Re: How Ceph cleans stale object on primary OSD failure?

Maged Mokhtar <mmokhtar@xxxxxxxxxxx> · Wed, 23 Oct 2024 15:43:41 +0300

This is tricky but i think you are correct, B and C will keep the new 
object copy  and not revert to old object version (or not revert to 
object removal if it had not existed).
To be 100% sure you have to dig into code to verify this.

My understanding..what is guaranteed is:
1) On success ack to client: obviously the last version of data written 
is what will be read back.
2) On either success or failure: data is consistent, if you repeat reads 
you will get the same data even if the acting set changes.
3) rados objects are transactional at the OSD level, they are either 
updated to new version or reverted to old version on failure at OSD 
level. Objects cannot be corrupt half way due to write failure.

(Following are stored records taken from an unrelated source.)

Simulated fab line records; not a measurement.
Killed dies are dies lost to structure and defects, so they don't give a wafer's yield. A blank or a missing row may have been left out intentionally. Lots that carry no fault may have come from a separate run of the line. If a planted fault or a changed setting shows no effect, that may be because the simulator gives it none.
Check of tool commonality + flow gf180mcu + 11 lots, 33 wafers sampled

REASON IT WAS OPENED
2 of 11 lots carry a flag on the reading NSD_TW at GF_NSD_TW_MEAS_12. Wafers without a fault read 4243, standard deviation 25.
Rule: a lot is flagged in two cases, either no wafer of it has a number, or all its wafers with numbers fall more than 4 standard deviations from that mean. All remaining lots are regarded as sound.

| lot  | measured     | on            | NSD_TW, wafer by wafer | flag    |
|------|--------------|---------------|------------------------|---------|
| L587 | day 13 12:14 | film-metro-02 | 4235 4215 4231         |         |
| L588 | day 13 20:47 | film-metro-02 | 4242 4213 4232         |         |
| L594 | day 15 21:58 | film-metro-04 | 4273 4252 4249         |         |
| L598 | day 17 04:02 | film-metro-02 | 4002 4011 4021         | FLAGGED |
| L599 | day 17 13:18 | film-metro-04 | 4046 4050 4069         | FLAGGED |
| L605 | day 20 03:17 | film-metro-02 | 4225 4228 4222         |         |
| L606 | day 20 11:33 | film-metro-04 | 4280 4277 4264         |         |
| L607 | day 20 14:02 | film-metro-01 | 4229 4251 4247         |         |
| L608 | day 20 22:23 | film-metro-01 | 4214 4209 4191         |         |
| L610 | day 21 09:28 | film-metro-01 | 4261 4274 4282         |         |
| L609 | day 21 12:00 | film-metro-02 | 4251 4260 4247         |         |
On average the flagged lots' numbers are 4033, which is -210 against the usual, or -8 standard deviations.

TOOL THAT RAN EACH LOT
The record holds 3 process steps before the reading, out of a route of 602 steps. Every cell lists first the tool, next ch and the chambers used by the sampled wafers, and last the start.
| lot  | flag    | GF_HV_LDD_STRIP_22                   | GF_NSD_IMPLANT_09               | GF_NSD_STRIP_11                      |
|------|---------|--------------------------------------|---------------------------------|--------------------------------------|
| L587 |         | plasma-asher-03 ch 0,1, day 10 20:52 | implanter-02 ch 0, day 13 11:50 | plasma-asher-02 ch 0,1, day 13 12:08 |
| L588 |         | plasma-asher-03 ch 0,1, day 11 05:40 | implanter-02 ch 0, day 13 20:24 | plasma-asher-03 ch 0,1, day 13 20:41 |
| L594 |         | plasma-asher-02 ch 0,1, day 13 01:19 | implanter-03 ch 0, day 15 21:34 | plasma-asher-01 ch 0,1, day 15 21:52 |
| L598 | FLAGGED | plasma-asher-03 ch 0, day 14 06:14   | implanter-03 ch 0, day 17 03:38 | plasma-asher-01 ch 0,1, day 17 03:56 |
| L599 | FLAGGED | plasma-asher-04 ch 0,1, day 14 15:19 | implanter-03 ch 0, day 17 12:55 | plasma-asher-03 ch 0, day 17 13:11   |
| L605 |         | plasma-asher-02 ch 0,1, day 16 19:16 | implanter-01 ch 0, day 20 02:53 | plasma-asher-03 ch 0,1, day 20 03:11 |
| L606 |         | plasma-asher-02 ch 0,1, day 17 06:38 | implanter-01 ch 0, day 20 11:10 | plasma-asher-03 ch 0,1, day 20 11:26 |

I think 2) is good enough. Ideally in case of client ack failure you may 
want the old object version to be reverted back or the object removed in 
case it had not existed , this is the condition you are asking for B and 
C to revert.This would be a more complex requirement than 2) and may not 
be supported or practical to support.
I think if  clients want to guarantee data is reverted on failure, 
clients need to add transactional code themselves, like database 
journaling...etc. This is at least with block and filesystem clients. 
These clients would typically have such transactional code anyway to 
handle physical hardware failures..etc.

Even if rados did provide this extra transactional level and had B and C 
do revert back to old object version, this could still corrupt client 
data if client write spanned to 2 rados objects, one was success and one 
failed. Even though both rados objects are consistent, client data is 
corrupt as some of it is new and some old and so transactional code at 
the client will always be needed to revert data on failures.

/maged

On 23/10/2024 06:54, Vigneshwar S wrote:
Hi Frédéric,

5a section states that that the divergent events would be tracked and
deleted. But in the scenario I’ve mentioned, both B and C will have same
history.

So if the new primary is B, then when peering, it peers with C and looks at
the history and thinks they’ve no divergent events and keep the object
right?

Regards,
Vigneshwar

On Wed, 23 Oct 2024 at 9:09 AM, Frédéric Nass <
frederic.nass@xxxxxxxxxxxxxxxx> wrote:

Hi Vigneshwar,

You might want to check '5a' section from the peering process
documentation [1].

Regards,
Frédéric.

[1]
https://docs.ceph.com/en/reef/dev/peering/#description-of-the-peering-process

------------------------------
*De :* Vigneshwar S <svigneshj@xxxxxxxxx>
*Envoyé :* mardi 22 octobre 2024 11:05
*À :* ceph-users@xxxxxxx
*Objet :*  How Ceph cleans stale object on primary OSD
failure?

Hi everyone, I'm studying Ceph replication and peering and have a doubt in
how Ceph handles cleaning of stale objects on primary OSD failure.

Scenario:

Consider a placement group: PG1, whose acting set is [A, B, C] and A is
the
primary.

t1: Client writes an object to A
t2: A initiates local write
t3: A sends replication request to B
t4: A sends replication request to C
t5: A completes local write
t6: A gets replication response from B
t7: A gets replication response from C
t8: A is crashed and haven't sent acknowledgement to the client

In case if A never comes back, the object written in B and C would be
stale
as it is not acknowledged to the client. How does Ceph cleans this stale
object?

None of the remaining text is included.